A 26 will give you that little extra then the 21er... that will be a time saver...Less damge to lawns than the 36er

ed2hess
01-12-2007, 09:44 PM
A 26 will give you that little extra then the 21er... that will be a time saver...Less damge to lawns than the 36er

The 26" I did demo on was not useable for tight areas.....can't turn the darn tank. We cut a lot of years with 21" units and Justmowit cuts all his years in our area and they are bigger than the 50x100.

S man
02-28-2007, 08:28 PM
I agree with lawnpro about one thing, the quality of cut from a good 21" is often the prefered look for many customers. It seems lco's get hung up on stipes and patterns and they can be pretty. I'm not sure that stipes impress the homeowners as much as a smooth manicured look, and a 21" can deliver that if your time on the yard is not a factor. If the customer doesn't mind the price, I can walk benind a 21" all day. As a kid I did.
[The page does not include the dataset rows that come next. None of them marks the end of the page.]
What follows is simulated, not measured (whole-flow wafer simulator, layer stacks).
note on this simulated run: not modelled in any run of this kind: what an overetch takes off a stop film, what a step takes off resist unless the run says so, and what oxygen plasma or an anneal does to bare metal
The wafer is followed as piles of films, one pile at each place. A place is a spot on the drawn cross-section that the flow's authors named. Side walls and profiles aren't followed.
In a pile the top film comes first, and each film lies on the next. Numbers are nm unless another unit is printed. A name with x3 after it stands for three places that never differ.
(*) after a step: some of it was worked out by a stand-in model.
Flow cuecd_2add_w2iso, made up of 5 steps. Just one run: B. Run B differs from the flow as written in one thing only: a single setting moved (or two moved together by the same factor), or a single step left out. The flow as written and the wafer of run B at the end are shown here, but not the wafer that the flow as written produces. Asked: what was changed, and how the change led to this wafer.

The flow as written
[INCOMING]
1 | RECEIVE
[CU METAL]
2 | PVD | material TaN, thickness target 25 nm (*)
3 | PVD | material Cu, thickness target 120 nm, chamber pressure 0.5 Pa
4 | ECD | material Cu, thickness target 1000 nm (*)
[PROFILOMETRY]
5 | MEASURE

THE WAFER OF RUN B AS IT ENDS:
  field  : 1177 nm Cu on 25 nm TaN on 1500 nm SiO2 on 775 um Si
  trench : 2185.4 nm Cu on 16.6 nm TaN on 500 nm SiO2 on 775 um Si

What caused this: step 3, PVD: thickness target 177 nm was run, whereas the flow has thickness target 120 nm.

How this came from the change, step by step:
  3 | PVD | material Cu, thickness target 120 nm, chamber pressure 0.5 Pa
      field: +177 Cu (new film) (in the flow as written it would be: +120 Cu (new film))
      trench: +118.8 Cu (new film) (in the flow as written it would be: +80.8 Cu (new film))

I agree. All I use is a 21" even on big properties. But wait till I get my 40" toro w/ a sulky, I'll be spoiled and not want to go back.:laugh:

Drew Gemma
02-28-2007, 09:14 PM
i am going in the different direction we mow acers and bigger lots 52 ferris z 52 exmarkwb and 21 use it 20 min a week we want to go to 36 gravley hydro and will later this year 21 jsut suck always breaking never want to run right to much head ache. So then i use the 52 and it looks like crap so I am gonna meet in the middle with 36 to at least put a few lines down. How is the hill stabliity on 36's I want the gravley hydro

MikeLT1Z28
02-28-2007, 09:42 PM
36" is still 36" no matter what size the yard is, it will still cut more quicker. to me a 21" commercial costs too much for what it is and a consumer 21" doesn't cut worth a crap. you will have a bigger tank on the 36" which means you won't have to fuel nearly as often. the only advantage on the 21" would be if you were loading and unloading from a truck bed.

vkurt711
02-28-2007, 09:57 PM
Weight is a huge factor on smaller properties a heavy mower over time will leave rib rows in the yard that become over time very noticeable.


Would a yearly aeration help, hurt, or make no difference with this problem?

MikeLT1Z28
02-28-2007, 11:28 PM
can you not change mowing direction every other cut?

S man
02-28-2007, 11:39 PM
36" is still 36" no matter what size the yard is, it will still cut more quicker. to me a 21" commercial costs too much for what it is and a consumer 21" doesn't cut worth a crap. you will have a bigger tank on the 36" which means you won't have to fuel nearly as often. the only advantage on the 21" would be if you were loading and unloading from a truck bed.

I agree with the truck bed. I can't get a 36-40 inch mower until I have both a trailer and truck. But for now 2 commercial 21"s with a truck is efficient for me.

Scag48
03-01-2007, 01:58 AM
Let's do a little math here. Figure you can walk 3 MPH behind a 21" and the cut quality, on an average day, is pretty good at this speed. Now, take a 36" with a sulky and double the ground speed. Given the conditions are the same between the 21" and the 36", the 36" will handle average growth at 6 MPH, I've done it and I know most have as well. Productivity has just gone up 100% and you haven't even factored in the cutting width yet. I don't even need to calculate the width difference between a 21" and a 36" to show you that a 36" will be at least twice, if not 3 times as fast in some situations than a 21". I'm starting out in the business again and wish I had my 36" TTHP back, it's really gonna kill me to be out slaving behind a 21", but hey, gotta start again somewhere. Plus, I'm like you, I'll be working out of the back of a truck until I need to buy a trailer and a larger W/B, so being able to lift the 21" out is fairly important.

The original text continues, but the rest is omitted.